On Feb. 18, screenshots of messages in group chats including members of the USC chapter of Turning Point USA were shared on social media.
The messages in the group chats include homophobic slurs along with racist and sexist rhetoric.
The now-deleted screenshots were posted by second-year international relations student and Speaker of the Student Senate-Elect Noah Glasgow.
The screenshots, according to Glasgow, were of conversations during a student senate debate over two pieces of legislation — one recommending the university end its mandatory mask mandate and the other to recommend the university’s pause on standardized testing enrollment requirements be made permanent.
Some of the discriminatory comments, including the slurs, were directed towards student senators participating in the debate. Others were in reference to the legislation.
One of the accounts seen participating in the group appeared to feature the full name and profile picture of Anna Kelley, a student senator and chair of the health and safety committee.
The screenshots included two group chats: One named “Turning Point USA” and another named “mask legislation.” Though discriminatory remarks were made in both chats, the homophobic slurs were only seen in the screenshots of the mask legislation group chat — which is the chat the profile appearing to be Kelley can be seen participating in.
In the screenshots, Kelley appears to like a message saying there are “too many women and feminine men in the (senate) body” and can be seen sending several messages in the group chat. She does not appear to directly interact with or respond to any of the homophobic slurs or racist remarks.

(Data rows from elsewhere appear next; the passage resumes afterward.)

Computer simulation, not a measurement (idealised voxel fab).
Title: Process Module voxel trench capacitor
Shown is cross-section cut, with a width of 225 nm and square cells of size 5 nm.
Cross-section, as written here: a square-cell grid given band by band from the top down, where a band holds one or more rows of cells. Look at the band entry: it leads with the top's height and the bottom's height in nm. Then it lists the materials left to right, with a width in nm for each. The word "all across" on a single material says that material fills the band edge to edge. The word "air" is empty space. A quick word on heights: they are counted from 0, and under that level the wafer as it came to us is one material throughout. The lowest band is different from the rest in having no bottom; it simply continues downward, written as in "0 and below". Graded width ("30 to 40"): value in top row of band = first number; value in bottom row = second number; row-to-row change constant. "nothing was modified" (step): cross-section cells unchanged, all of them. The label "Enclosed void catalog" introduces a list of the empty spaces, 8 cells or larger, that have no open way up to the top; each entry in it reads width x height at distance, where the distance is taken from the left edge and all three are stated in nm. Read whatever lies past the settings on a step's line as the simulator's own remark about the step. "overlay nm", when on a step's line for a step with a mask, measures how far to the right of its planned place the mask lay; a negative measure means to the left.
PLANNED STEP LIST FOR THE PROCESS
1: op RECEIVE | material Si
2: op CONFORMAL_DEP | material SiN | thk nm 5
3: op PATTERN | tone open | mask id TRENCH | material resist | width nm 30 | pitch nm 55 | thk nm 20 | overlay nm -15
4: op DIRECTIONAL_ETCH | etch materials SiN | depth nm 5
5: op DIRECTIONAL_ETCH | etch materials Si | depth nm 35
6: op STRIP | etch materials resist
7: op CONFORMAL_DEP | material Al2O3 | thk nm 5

Addressing the senate on Feb. 23, Kelley said she created the legislation group chat but did not see it as her responsibility to control the comments made in the chat at the time.
Kelley said that she was not paying attention to the other messages in the chat — including the slurs directed towards another senator — when she was sending messages.
"I do not take responsibility for the hateful words used. Not only were they not my own, but they don't reflect my own heart. The thing I would do differently if I could go back in time is defend my friend. For my inaction, I am ashamed," Kelley said.
Kelley said she took the comment about there being "too many women and effeminate men" as a joke and she could not know if the intent of the author of the message was the same.
In her statement, Kelley apologized to the senator who had been the subject of the slurs and said the situation "should have been handled between friends."
Members of USC's Turning Point USA, a conservative student political organization, attended the senate meeting that was discussed in the group chats. During her statement to the senate on Feb. 23, Kelley confirmed she had invited the members to attend the meeting to take part in the democratic process.
“A recent controversy has come to our attention concerning screenshots of some comments that a few of our members made. These remarks have no place being made in our organization or here on campus or anywhere for that matter,” Dylan Baldassarre, the president of USC’s Turning Point chapter, said in a now-deleted video posted to the group’s Instagram on Friday, Feb. 18.
Baldassarre said the organization stands against prejudice and discrimination.
In a direct message sent from the group's Instagram to The Daily Gamecock on Friday night, Baldassarre said “action would be taken against those involved.” Requests for further information have gone unanswered.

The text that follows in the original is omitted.